I was very taken with one of the participants on the episode I saw this morning. Jodi and I shared a lot of the same struggles, she was fighting herself, her inability to open up to those trying to help her and her own thoughts as much as her body. She said many of things I have been thinking the last couple weeks about needing help but not knowing how to let her trainers help her, of not knowing how to feel safe enough to be that vulnerable.

She also broke down in tears at one point admitting she feels like a failure most of the time while training and working out. It was the first time on any of these shows that I have heard that level of honesty. I knew exactly what she meant, because I have spent the last few weeks of my training sessions feeling that way. Worrying I have come as far as I can and maybe now I am just kidding myself. The scale isn't moving so I really don't know what else to judge success or failure on, so I see failure.

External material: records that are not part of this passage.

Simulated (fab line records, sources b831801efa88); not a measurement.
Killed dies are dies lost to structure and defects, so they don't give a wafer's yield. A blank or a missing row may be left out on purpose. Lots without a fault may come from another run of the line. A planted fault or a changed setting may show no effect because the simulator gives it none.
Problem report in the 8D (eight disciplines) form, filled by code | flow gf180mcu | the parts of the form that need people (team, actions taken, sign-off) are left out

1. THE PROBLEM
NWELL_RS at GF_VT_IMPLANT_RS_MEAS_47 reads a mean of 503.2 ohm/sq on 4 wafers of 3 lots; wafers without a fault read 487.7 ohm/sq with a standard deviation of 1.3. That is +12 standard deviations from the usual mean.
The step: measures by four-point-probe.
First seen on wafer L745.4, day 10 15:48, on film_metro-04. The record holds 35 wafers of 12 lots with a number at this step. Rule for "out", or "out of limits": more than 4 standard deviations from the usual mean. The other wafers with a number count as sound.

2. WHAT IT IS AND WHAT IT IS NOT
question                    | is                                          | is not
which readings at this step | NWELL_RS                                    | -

A friend made a comment to me in the grocery store yesterday about my blog, she said she reads it and wonders if I think I am the only one who goes through the things I write about, truth, most days, yes. I know on one level that is illogical, but it is how I feel. I look around me, at others on the same journey, and just others in general, and yes I do feel much more disfunctional than the people around me. Others seem to cope so much better than I feel I do, others seem to be able to communicate so much better than I do, others seem to be able to let others help them so much better than I do.

I was kind of floored after I left that friend at the checkout at the grocery store and when I came back to checkout myself the cashier said "wow, your friend admires you so much". I really didn't know what to say or what was said by K that lead to that comment. And as usual the only thing that went through my mind was "Why would she admire me? There is certainly nothing about me for her to admire". Luckily for once I was able to stop what was in my head from escaping my mouth, and just smiled and thanked the cashier and moved on.

There is one more thing I wish we could see on tv if the weight genre is going to continue, the full struggle. These programs catalog the first few months, when it's easier, when a small change means a big weight loss. On Heavy this morning they were losing 10 or more pounds a week. That makes for great television, but what still isn't being seen is what it feels like 14 months in, when you work for months for a single pound, when those around you are long bored with your weird eating or your obsessing, when the victories become much smaller and you battle tirelessly and no one notices. That is the true face of this journey that still needs to be told.

1 comment:

  1. You ask why someone would admire you? While dropping 100+ pounds is amazing, what is inspiring is so much more than that. Your bravery at writing this blog and sharing your thoughts/feelings, opening yourself up, to be vulnerable, is inspirational. Your wherewithall to keep going even when faced with obstacles that would stop others in their tracks is phenomenal. Your sense of humor is unsurpassed and you have a natural gift at bringing people together and making them feel good about themselves. I didn't tell all that to the cashier, but she knows it. She's the one who mentioned that you come to that particular grocery store a lot and that you are always such a friendly, happy, funny person.